The Sunday Times - UK
22 November 1998

Germany wants 007 licensed to spy for Europe 
by Stephen Grey and John Goetz Bonn 

THE name's Bond, Euro Bond: the German government is drawing up plans
for a European Union spy agency as part of a proposed "harmonisation" of
Europe's intelligence services. 

British intelligence is wary of becoming too intimate with foreign
bodies such as the BND, Germany's accident-prone foreign security
service. But as the EU moves towards the development of a common foreign
and security policy, Gerhard Schroder, the German chancellor, has
started pressing for agents and facilities to be shared. 

"I simply see a common intelligence service as a part of the logic of
the development of Europe," said Ernst Uhrlau, the former Hamburg police
chief appointed to oversee Germany's intelligence services under
Schroder.

"After the common currency, the goal for us is much stronger
integration," he said. "If Europe is to find its own identity and assert
its strength, then it needs its own intelligence assets." 
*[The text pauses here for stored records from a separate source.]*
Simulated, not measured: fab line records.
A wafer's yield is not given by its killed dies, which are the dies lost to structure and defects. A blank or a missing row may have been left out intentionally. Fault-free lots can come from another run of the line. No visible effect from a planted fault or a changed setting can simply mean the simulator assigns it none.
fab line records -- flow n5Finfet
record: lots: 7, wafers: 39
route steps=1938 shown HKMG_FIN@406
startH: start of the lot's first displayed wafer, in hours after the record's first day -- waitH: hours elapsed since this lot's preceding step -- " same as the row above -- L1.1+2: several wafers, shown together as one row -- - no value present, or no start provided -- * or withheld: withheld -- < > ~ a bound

British sources point out that many military secrets are already shared
between NATO allies. Intelligence officials are also involved in the new
Europol police agency, based in Holland, with close co-operation to
combat terrorism and drug smuggling. 

This does not go far enough for Bonn. In recent international crises,
including those in Kosovo and the Gulf, continental European countries
have often had to rely on whatever intelligence America has chosen to
provide. The Germans worry that this puts London, which has a special
intelligence-sharing arrangement with Washington, in a privileged
position. 

However, Washington is thought to be unwilling to trust French and
German agencies with sensitive information, such as any detail that
might blow the cover of an agent in the field. 

In recent months Germany has drawn up a series of agreements to exchange
secret information with France. A joint network of listening posts in
the Dordogne, French Guiana and New Caledonia, is used by both powers to
tap into telecommunications satellites, including those carrying
American phone calls. 

The Franco-German network aims to rival the system run by Britain's
communication headquarters, GCHQ, at Cheltenham, in co-operation with
America's National Security Agency, which maintains a listening facility
at Menwith Hill, in North Yorkshire. 

However, demands for a common agency may be too much for Germany's
allies, even the French. "There will certainly be warm interest in
expanding co-operation with the Germans," said an intelligence source in
Paris. "But any talk of combining our services will be regarded as
premature in France." 

Britain is expected to be even cooler. Feelings towards the French, in
particular, will only have been worsened by a Paris court's refusal last
week to extradite David Shayler, the renegade MI5 agent. 

"German foreign intelligence, the BND, has been one of the most
penetrated spy services in the world," said a British security source.
"The French security services have also been highly penetrated. And they
have been routinely involved in assassinations and undercover wars in
Africa, not to mention blowing up the [Greenpeace boat] Rainbow Warrior,
which would never be acceptable in Britain." 

Rupert Allason, the intelligence expert, said history should not be
forgotten. "We fought two world wars to prevent German involvement in a
pan-European security apparatus and we will certainly not accept
anything even vaguely like it now," he said.